IRS: Sam Wyly considered renouncing U.S. citizenship
A lawyer for the Internal Revenue Service on Monday disclosed a series of emails and legal memos from 2004 apparently showing that Dallas entrepreneur Sam Wyly was interested in knowing the legal and financial ramifications if he renounced his U.S. citizenship.
The IRS also introduced testimony from previous court proceedings in which lawyers told Sam and Charles Wyly two decades ago that they could “litigate for years and settle for pennies on the dollar” if the government ever challenged the legality of the offshore trusts the Wylys created in the Isle on Man.
The evidence was introduced in the billion-dollar bankruptcy trial of Sam Wyly and his sister-in-law Dee Wyly, which is in its second week in U.S. Bankruptcy Court in Dallas.

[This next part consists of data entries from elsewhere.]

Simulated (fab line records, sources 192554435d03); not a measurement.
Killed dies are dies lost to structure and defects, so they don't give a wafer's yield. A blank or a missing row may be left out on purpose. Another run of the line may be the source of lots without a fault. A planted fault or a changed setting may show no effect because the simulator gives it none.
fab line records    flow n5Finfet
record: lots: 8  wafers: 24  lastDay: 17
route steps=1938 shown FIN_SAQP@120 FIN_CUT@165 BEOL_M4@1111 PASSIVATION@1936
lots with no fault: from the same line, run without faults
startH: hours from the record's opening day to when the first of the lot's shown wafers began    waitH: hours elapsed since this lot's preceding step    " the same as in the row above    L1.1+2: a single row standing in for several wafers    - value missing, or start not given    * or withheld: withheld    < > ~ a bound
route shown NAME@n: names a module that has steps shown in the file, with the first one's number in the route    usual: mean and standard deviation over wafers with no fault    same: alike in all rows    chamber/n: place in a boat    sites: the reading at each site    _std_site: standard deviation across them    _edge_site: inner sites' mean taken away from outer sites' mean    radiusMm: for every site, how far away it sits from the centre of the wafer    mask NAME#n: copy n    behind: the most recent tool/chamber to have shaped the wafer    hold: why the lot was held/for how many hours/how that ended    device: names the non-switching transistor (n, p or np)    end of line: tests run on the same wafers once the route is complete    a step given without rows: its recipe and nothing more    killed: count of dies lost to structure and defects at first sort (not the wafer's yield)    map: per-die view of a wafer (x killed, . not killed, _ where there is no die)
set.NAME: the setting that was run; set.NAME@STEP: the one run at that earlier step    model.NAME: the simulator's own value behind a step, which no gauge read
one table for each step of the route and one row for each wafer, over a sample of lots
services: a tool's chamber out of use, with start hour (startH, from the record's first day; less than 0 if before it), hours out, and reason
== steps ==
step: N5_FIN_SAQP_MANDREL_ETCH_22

Assistant U.S. Attorney Holly Church started her cross-examination of Sam Wyly on Monday by reminding the witness that he testified last week how much he loves America and even cited the Boy Scout oath and its loyalty pledge to the country.
“Isn’t it true that you considered renouncing your citizenship?” Church asked.
“That’s not true,” Wyly responded.
Church then introduced into evidence emails and memos between the Wylys’ office manager and the family’s business lawyers in February 2004.
“Sam really wants us to explore what happens if he is not a U.S. citizen,” Keeley Hennington, manager of the Wyly family office, wrote in an email to lawyers.
The next day, the lawyers sent the Wylys a memo stating that the IRS would view attempts by Wyly to expatriate as an effort to avoid taxes.
Sam and Dee Wyly, Charles’ widow, filed for bankruptcy in 2014 after a New York judge hit the Wylys with a $299 million judgment for federal securities violations involving offshore trusts the family created in the 1990s in the Isle of Man.
In April, the IRS accused the Wylys of tax evasion and fraud. The agency seeks $1.4 billion in back taxes, fees and penalties from Sam Wyly and $800 million from Dee Wyly.
The IRS claims that the Wylys set up a series of offshore trusts in the Isle of Man in order to hide income from being taxed, while still using the money in the trusts to fund their lavish lifestyle. The government claims that the trusts were sham operations that purchased multimillion-dollar houses, $700,000 pieces of jewelry and artwork any time the Wyly family demanded it.
U.S. Bankruptcy Chief Judge Barbara Houser is allowing Sam Wyly to limit his testimony to 90 minutes each morning because of health issues that cause him to lose energy quickly.
Sam Wyly, who testified for an hour and 45 minutes Monday, will take the witness stand again Tuesday.
Church, who represents the IRS in the proceedings, also introduced documents from 1991 and 1992 in which Wylys’ lawyers advised the Wylys that they could use the legal system to thwart government efforts.
“If the IRS ever challenged your use of offshore trusts, you could litigate for years and settle for pennies on the dollar,” former Dallas lawyer Michael French told the Wylys.
At another time, French told the Wylys, “the worst thing that can happen” is that they would have to pay the original tax amounts that the Wylys owed.
In separate testimony Monday, Evan Wyly, Sam Wyly’s son, testified about a dozen meetings the Wylys had with their lawyers. Evan Wyly testified that his father always followed the advice of his lawyers.